This is my argument against keeping them.
The Bug Squad and IRC council say "you should upgrade", and generally ignore them.
More specifically, the Bug Squad says "Try to replicate this bug on the latest stable and get back to us".
The questions about EOLed released that I've seen are all in the same vein - "How can I get software X on my 10.10". Well, the answer is ends up being (most of the time) this:
You have to compile python3 from scratch, and you have to get all of your dependencies lined up in a row just to be able to compile python3, and then you need the full gtk3 stack, and then we might be able to get you your software.
Or...wait for it... you can upgrade to the latest release, and save yourself all this trouble, and you're fine!
Quoting from another answer on another discussion about this:
On the flipside, the usefulness of EOL-specific questions falls precipitously as time passes, as does the population of people able to maintain them.
One of the greatest things about Ask Ubuntu (compared to the Ubuntu wiki) is that we try to keep things up-to-date. Things don't go untouched since 2008. I'd be hard pressed to find a answer that hasn't been touched since the first day of Ask Ubuntu in 2010, and have it not work. Why? Because people care about their answers. As soon as it no longer becomes relevant to the stable releases, we need to talk about it. And probably delete it.
I'm not saying that on the day it becomes an EOL release, we close it as off-topic and tell them to upgrade. I'm saying that within 2-3 months, instead of just pointing them to the "how do I upgrade" question, we start closing them. Grace periods are nice and useful in this situation.

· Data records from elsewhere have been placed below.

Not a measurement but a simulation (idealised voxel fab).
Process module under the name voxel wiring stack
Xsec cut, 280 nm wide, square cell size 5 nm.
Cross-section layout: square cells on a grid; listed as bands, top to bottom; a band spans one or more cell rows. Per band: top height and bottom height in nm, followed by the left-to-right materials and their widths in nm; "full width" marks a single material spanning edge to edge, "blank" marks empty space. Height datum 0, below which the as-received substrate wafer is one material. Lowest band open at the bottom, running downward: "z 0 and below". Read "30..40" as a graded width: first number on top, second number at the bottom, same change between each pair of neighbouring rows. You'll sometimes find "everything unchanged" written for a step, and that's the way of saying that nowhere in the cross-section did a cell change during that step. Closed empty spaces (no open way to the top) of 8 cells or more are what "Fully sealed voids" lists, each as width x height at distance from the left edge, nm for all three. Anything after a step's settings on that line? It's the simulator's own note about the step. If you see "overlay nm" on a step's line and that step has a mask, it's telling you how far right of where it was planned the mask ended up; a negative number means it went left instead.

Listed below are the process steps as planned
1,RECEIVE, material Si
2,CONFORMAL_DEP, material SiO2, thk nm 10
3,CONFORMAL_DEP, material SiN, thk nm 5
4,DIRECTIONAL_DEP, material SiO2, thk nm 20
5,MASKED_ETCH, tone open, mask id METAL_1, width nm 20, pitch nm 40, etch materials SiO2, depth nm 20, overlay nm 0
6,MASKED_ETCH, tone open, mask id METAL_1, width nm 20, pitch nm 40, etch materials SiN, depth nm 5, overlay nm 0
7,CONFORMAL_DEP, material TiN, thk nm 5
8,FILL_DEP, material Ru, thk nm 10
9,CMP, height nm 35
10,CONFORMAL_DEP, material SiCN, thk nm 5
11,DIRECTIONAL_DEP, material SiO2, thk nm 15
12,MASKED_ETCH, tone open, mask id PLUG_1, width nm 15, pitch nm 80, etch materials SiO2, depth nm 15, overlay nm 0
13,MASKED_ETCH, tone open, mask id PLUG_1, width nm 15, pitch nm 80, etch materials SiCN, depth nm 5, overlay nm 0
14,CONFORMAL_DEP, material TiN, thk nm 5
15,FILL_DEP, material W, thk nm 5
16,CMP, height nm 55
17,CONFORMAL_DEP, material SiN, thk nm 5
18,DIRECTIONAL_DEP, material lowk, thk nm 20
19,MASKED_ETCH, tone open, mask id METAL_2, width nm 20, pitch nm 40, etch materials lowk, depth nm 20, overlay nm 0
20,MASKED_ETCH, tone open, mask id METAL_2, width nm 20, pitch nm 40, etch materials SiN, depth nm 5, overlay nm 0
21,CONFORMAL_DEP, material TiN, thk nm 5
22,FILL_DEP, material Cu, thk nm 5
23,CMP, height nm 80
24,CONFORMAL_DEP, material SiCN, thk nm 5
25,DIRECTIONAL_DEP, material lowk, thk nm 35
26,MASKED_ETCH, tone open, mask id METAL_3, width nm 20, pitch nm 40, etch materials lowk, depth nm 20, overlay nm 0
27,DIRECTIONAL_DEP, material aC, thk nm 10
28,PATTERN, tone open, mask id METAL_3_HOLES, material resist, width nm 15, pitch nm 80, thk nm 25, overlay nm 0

As Jorge Castro says here in his lightning talk at UDS-O, too much information on the internet is wrong, and is hurting our users. And information about EOL releases is wrong for the vast majority of our users, and it will hurt them.
It's our job (as a community as a whole) to try and keep the information up-to-date.
Oh, and last thing: if I can't get security updates for things, why am I using this? EOLed releases don't get security updates.